I use dnsmasq to return 127.0.0.1 for ad servers, and get (monthly update) a list of adserver names from https://pgl.yoyo.org/adservers/serverlist.php?hostformat=dnsmasq

Edit to add, dnsmasq can also directly log inquiries made to it.  The logging function is quite flexible.Last edited by cboldt on Tue May 02, 2017 11:59 am; edited 1 time in total

----------

## pietinger

 *The Doctor wrote:*   

> [...] My reason is to track (and block) ad/tracking sites or, in the worst case, detect malware calling home.

 

Iam using "privoxy" since years and it filters out all ads. You can set the log-level just as you want.

----------

## Zucca

I don't monitor the traffic (but I should).
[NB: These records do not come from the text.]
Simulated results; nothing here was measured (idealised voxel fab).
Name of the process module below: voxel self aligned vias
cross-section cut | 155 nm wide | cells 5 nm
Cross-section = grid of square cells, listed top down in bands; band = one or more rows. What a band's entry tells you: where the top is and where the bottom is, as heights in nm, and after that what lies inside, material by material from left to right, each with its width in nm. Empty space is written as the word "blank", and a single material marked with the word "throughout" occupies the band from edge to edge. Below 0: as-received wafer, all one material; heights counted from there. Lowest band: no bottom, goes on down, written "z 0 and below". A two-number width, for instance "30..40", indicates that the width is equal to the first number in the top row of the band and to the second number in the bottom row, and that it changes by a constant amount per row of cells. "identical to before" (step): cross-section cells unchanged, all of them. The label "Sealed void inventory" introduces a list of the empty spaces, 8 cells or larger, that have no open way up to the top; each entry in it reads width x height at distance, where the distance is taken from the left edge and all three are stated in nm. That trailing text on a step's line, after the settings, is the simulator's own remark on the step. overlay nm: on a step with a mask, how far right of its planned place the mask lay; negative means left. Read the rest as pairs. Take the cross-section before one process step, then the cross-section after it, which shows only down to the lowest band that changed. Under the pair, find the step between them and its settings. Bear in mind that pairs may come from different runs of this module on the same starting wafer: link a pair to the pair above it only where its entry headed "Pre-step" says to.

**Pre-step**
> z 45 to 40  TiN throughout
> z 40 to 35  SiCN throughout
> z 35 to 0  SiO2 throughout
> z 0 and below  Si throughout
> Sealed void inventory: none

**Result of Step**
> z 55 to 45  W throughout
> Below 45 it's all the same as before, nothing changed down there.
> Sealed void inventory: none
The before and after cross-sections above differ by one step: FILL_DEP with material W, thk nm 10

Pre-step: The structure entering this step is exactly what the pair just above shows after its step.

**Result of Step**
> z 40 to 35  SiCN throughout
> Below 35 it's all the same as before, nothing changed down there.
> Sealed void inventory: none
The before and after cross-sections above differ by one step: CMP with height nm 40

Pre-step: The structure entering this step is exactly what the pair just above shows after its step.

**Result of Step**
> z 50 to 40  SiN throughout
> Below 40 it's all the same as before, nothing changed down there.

Instead I use /etc/hosts mainly and update it from here. While it's not intended for that use case, it's perhaps the most simple way.

 *pietinger wrote:*   

> Iam using "privoxy" since years and it filters out all ads. You can set the log-level just as you want.

 Can it filter https served ads too?

----------

## szatox

Iptables offers LOG target. You can use it to catch new connections and define information you want to keep in log (e.g. IP and port number).

Not a very clever solution, but it certainly does let you collect some stats.

----------

## The Doctor

Thanks for the replies.

I neglected to mention that I've already got ublock and some /etc/hosts blocking going already. My problem is simply figuring out what I might want to block in my case.

net-proxy/polipo looks close to what I want, but it is dead upstream. This led me to squid and I spent most of the day playing with it. Maybe I'll make some progress with it tomorrow.

Actually the problem seems much harder than I thought it would be. Redirecting system wide traffic to the proxy is straight forward, but it can't handle https traffic and leaves a lot of activity unmonitored and, with my uber impressive computer skills, more than half the internet inaccessible.

I considered the iptables solution but I'm hesitant because it might get spammy and it only gets ips. Perhaps there is an idea for a project here. Write a utility that takes an iptables log and converts it into something readily usable. I could use host to convert the ips back then a little shell magic to make the log. I think I'll play with that tomorrow as well.

----------

## pietinger

 *Zucca wrote:*   

> Can it filter https served ads too?

 

yes.

----------

## Zucca

 *The Doctor wrote:*   

> net-proxy/polipo looks close to what I want, but it is dead upstream. This led me to squid and I spent most of the day playing with it. Maybe I'll make some progress with it tomorrow.
> 
> Actually the problem seems much harder than I thought it would be. Redirecting system wide traffic to the proxy is straight forward, but it can't handle https traffic and leaves a lot of activity unmonitored and, with my uber impressive computer skills, more than half the internet inaccessible.

 I had squid as a transparent proxy. One of its jobs was to make "pre-emptive" ad-blocking where /etc/hosts was not suitable. I had a large list regexp url patterns handling the task. To make it work I had to learn a bit of iptables and port forwardings.

I never tried, but IIRC Squid has https support. I'm not sure if it's offical, but I read that from somewhere.

As I just learned that privoxy also has https support (thanks pietinger), I'm keen to try it out. If it fails I'll "fall back" to Squid eventually.

I think it's about ten years back when I had a privoxy install. Back then it seemed complex... I'll give it a go... after I have sorted out few other things.

----------